Does the Tooth Fairy Travel Around the World?

Few things are more exciting to a child than losing his or her first tooth and leaving it under a pillow for the tooth fairy to find. During the night, the tooth fairy swaps the tooth and leaves money behind.
Of course, the tradition varies slightly from home to home in English speaking countries—some families leave several dollars behind while others leave only a few spare coins. Some children make pillows especially for the tooth fairy, and it features a small pocket on the front for the tooth. Some tech-savvy parents even have their children interact with the "real" tooth fairy over Twitter.

The tooth fairy, like Santa Claus, is steeped in tradition and mythology. Have you ever wondered if the tooth fairy tradition is spread worldwide?

Here's a quick look at the tooth fairy's role to children around the world.

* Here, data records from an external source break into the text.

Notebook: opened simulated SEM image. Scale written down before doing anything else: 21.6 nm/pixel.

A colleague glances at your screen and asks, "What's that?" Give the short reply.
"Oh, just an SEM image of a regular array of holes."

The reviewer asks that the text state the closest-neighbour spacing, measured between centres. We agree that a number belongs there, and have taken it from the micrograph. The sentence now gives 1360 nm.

The Tooth Fairy in England
Interestingly enough, the tooth fairy is a recent North American tradition, despite its timeless nature. The first printed appearance of the tooth fairy actually occurred in Franklin, OH, in 1927, as part of a three-act play for children.

However, the rituals surrounding the tooth fairy reach much further back. According to researcher B.R. Townend, every human culture has a tooth disposal tradition.

For example, children in England during the Middle Ages burned their baby teeth to save them from struggle in the afterlife. If they didn't burn their teeth, they would spend an eternity searching for the missing teeth. Many also believed this kept witches from obtaining the teeth and using them for demonic possession.

Currently, the English have adopted the modern tooth fairy tradition. According to polls conducted by MyVoucherCodes, Children in Cambridge receive an average of £5 ($8.92) per tooth.

The Tooth Fairy in Spain
The tooth fairy tradition is widespread among Spanish cultures; however, instead of a fairy, Ratoncito Perez (Raton Perez) is a mouse which exchanges the teeth for gifts.

Some children switch up the tradition by leaving their teeth in a glass of water. Raton Perez (thirsty from his teeth-collecting adventures) sees the water, drinks it, takes the tooth, and leaves his gift in the empty glass.

Raton Perez first appeared in 1877 as part of compilation of folktales. The story of the "Vain Little Mouse" later inspired Padre Coloma, who turned the mouse into the Spanish equivalent of a tooth fairy.

This story also ties into the ancient disposal tradition of feeding baby teeth to animals. If an animal eats a lost baby tooth, the new adult tooth would supposedly resemble that of the animals. For example, if a rat ate the tooth, the child's new tooth would grow in sharp and strong.

The Tooth Fairy in Japan
Sadly, the tooth fairy tradition does not extend to Asian cultures—but don't let that discourage you. They still celebrate the loss of baby teeth by throwing the teeth into the air.

If the tooth comes from the lower jaw, children throw their teeth straight up in the air and make a wish. If the tooth comes from the upper jaw, they throw the teeth straight down and do the same. The goal is to throw it straight to encourage new teeth to come in straight.

As for the wish, some children wish for their teeth to be eaten by a mouse (not Raton Perez), simply because rodents have teeth that continually grow.

The Tooth Fairy in Turkey
Turkey has a unique tooth tradition, and it doesn't involve mice or fairies. Instead, some parents believe that the first lost tooth holds the key to their child's future. They bury the tooth in the garden or yard close to where they want their child to succeed.

For example, if parents want their child to graduate from a certain university, they bury it in the garden of the university. If they want their child to become a dentist, they bury the tooth in the yard near the dentist office.

The Tooth Fairy in Jamaica
Much of Jamaican folklore revolves around duppies, or malevolent spirits that haunt people at night. The rolling calf, a huge, calf-like creature which rolls along the road and drags chains behind it, comes to the child's room at night. However, instead of taking the tooth and leaving a gift, the rolling calf comes to take both the child and the tooth.

To keep the rolling calf away, children put the lost tooth into a tin can and shake it hard. The rattling noise scares the rolling calf.

The Tooth Fairy in Your Home
While the tooth fairy doesn't visit every child in the world, you can bring fun tooth traditions into your home. No matter which tradition you grow up with, you can educate and entertain your child with fun stories from around the world.

For more fun stories that you can read to your child, try reading Throw Your Tooth on the Roof: Traditions from Around the World by Selby Beeler.